Monday, March 28, 2011

What’s in a Name?

Folks,
If you're like myself, or my father or mother for that matter, you probably had a little red wagon when you were a kid. It was probably called a Radio Flyer. Did you every wonder why? What did radio have to do with a child's wagon? As for flying, it never went much faster than you could pull it over the sidewalk or lawn.
So, why call it Radio Flyer? Well, immigrant Antonio Pasin, inventor of the little red wagon formerly known as Model #18, needed something catchy and thoroughly modern sounding in a name. The time was the 1920s, and the two truly hot technologies coming to commercial prominence were radio broadcasting and human flight.
Other immigrants, such as Marconi, Tesla, and General” Davide Sarnoff, where making distant sounds, and not inconsiderable money, appear out of thin air. People like Charles Lindbergh and Glenn Curtiss were finding some things to do with "aeroplanes", besides dropping grenades ineffectually onto the farm fields of WWI Europe. They were setting records, zipping across entire oceans in barely more than a day, and swiftly delivering mail across continents. People turned out at country fairs, and paid good money, to see "Barnstormers" perform death-defying aerial magic. What name could have been more trendy and cool than Radio Flyer? It even looks pretty good today at RadioFlyer.com. Check out their present retro/modern as tomorrow new/old logo.
Now, every generation since the dawn of the industrial revolution has stood somehow transfixed by the latest technology to take off in the commercial market. At the dawn of television, the public was treated to television programs with characters like Captain Video; a rocket pilot, not a camera man. A couple of generations before the renamed Model #18, writer Nathaniel Hawthorne remarked, "Is it a fact- or have I dreamed it- that, by means of electricity, the world of matter has become a great nerve, vibrating thousands of miles in a breathless point of time? Rather, the round globe is a vast head, a brain, instinct with intelligence!" He's referring, of course, to the telegraph. The year was 1851. Hawthorne, like Teilhard de Chardin in his treatise “The Phenomenon of Man” wrote a century after the great poet’s heralding of a new age, foresaw the advent of today’s Internet.

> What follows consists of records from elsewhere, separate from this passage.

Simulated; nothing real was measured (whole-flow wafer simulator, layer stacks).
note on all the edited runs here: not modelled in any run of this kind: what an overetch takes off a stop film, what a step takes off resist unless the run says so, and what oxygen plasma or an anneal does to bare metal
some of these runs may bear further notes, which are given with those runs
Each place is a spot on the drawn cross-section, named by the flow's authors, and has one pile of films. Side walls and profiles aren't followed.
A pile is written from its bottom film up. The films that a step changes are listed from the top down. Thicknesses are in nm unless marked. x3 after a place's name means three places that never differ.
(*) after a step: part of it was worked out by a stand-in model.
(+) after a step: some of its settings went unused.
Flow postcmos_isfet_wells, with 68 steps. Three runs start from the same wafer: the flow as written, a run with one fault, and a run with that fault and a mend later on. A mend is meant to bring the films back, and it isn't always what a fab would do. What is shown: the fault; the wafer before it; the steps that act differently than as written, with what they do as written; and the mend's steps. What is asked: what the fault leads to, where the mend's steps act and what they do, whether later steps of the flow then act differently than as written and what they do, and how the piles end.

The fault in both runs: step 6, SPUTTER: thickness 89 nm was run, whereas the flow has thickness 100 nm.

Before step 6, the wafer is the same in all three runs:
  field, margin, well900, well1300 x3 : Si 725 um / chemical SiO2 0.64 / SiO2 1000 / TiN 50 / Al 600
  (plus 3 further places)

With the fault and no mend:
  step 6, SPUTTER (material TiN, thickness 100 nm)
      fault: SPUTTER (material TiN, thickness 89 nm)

Whatever. Today, just about anything with a dot-com in its name is apt to predispose us to a favorable view of it. Things cyber and virtual have become so trendy, the words have almost lost their original meaning. In fact, the word cyber practically has no meaning! It's borrowed from the word cybernetics, itself an adaption of the Greek word for a helmsman, kybernetes, and was coined by mathematician Norbert Wiener. The year was 1948, well before the advent of the microchip, and rose from Wiener's theories about the similarities between steering mechanisms for naval torpedoes and human mental processes.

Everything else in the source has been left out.